And the crop is also substantially more sustainable in comparison with other oils because oil palm yields at least five times the same tonnage per hectare as equivalent seeds. As a consequence, oil palm needs less land and less resources to produce more.
The irony of the attacks on the oil is that if activists were successful in blackballing its use in food manufacturing, producers would have to switch to alternative lower-yielding crops to maintain their livelihoods. The consequence would be that they would require more land and more resources to produce less.
Palm oil isn't perfect and it is responsible for some deforestation caused by rogue growers. But the benefits of palm oil far outweigh the costs.
NGOs may think that eliminating consumer demand may remove the environmental consequences caused by the industry, but attacking the root of environmental degradation won't be solved by attacking palm oil.

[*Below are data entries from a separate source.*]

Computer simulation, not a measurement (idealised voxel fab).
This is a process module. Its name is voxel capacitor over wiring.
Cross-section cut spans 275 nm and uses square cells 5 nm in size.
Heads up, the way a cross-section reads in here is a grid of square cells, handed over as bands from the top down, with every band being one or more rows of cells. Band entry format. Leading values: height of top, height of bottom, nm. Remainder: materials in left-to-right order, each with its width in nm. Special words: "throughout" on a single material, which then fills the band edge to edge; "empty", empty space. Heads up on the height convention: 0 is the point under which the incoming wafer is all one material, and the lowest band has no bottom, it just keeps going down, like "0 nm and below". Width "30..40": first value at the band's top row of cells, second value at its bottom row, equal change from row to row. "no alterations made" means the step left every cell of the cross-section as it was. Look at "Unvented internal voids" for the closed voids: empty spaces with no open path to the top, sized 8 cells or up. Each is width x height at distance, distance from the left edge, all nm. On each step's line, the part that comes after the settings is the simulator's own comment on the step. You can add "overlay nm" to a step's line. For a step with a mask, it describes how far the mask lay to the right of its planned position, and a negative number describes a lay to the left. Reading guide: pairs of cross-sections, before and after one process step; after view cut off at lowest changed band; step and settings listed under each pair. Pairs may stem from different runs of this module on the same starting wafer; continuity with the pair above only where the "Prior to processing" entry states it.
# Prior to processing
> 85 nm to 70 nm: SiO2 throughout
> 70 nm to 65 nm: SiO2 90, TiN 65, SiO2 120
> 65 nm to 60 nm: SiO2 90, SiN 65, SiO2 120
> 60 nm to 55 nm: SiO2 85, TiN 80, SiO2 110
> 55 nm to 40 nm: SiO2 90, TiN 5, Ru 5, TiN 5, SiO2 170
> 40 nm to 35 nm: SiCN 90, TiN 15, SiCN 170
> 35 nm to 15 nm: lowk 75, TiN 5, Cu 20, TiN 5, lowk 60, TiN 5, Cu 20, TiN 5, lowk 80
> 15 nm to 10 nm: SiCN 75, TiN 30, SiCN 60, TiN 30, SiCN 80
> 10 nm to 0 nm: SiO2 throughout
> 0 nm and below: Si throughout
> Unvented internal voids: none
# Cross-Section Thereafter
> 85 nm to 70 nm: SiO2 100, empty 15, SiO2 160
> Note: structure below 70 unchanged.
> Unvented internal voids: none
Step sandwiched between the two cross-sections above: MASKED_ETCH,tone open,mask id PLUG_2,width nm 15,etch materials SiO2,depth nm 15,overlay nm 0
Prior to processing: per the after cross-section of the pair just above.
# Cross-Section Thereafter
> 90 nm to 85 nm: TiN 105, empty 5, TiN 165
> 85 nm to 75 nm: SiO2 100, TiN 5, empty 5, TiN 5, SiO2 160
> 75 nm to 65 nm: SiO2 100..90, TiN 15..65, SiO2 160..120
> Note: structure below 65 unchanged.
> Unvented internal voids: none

Around the world, the key driver of environmental degradation is rarely a single industry, but poverty.
When urban and rural communities are poor, their best escape option is through the exploitation of primary natural resources that promote economic growth and drive the development of manufacturing and service industries.
Without the development of these industries, communities will always be trapped in subsistence living, where the environment will always come second to families finding ways to stay alive and secure food and shelter, especially in rural areas.
Protecting the environment only becomes a priority when societies prosper and can afford environmental protection regulation and the resources to sustainably manage and conserve their natural assets.
Anti-palm oil NGOs like NatureAlert, Greenpeace, Wetlands International and Friends of the Earth may think demonising palm oil will help Malaysia and Indonesia improve their environmental health.
But any short-term environmental improvements will be traded off against the livelihoods of the rural poor, who would be better able to protect their environment when they have economically developed and can afford to do so.